HISTORY OF SIAM IN 1688, by S.J. Marcel Le Blanc, translated and edited by Michael Smithies. Chiang Mai: Silkworm Books, 2004, 212 pp., 625 baht (paper).

This volume is the most recent in the "Treasures from the Past" series published by Silkworm Books Co., a series that deserves credit for bringing to life many episodes of Southeast Asian history -- especially 17th-century Siam (now known as Thailand). Michael Smithies has done an important service for the English-speaking readership -- translating the original texts (generally in French), which themselves are difficult to find.

S.J. Marcel Le Blanc's testimony is particularly interesting and valuable, as he happened to be an eyewitness to the cataclysmic events of the 1688 Revolution in Siam and its aftermath. As a Jesuit invited by King Narai to promote the study of mathematics and astrology, he, of course, sees through Jesuit lenses, but was not so much directly involved in the unfolding of the drama as some of his colleagues were.

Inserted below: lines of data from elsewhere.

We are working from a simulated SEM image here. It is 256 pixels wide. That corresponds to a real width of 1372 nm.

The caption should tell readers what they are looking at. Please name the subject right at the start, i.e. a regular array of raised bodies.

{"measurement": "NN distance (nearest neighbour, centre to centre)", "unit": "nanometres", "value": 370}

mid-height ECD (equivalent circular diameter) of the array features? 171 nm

The back cover of this edition questions Le Blanc's impartiality: It objects to his expression of horror at the overthrow of King Narai and finds Le Blanc nurturing some contempt regarding the other group of Catholics in Siam at the time, namely the French missionaries. Nevertheless, at the end, it recognizes that Le Blanc's narrative is an "important historical document."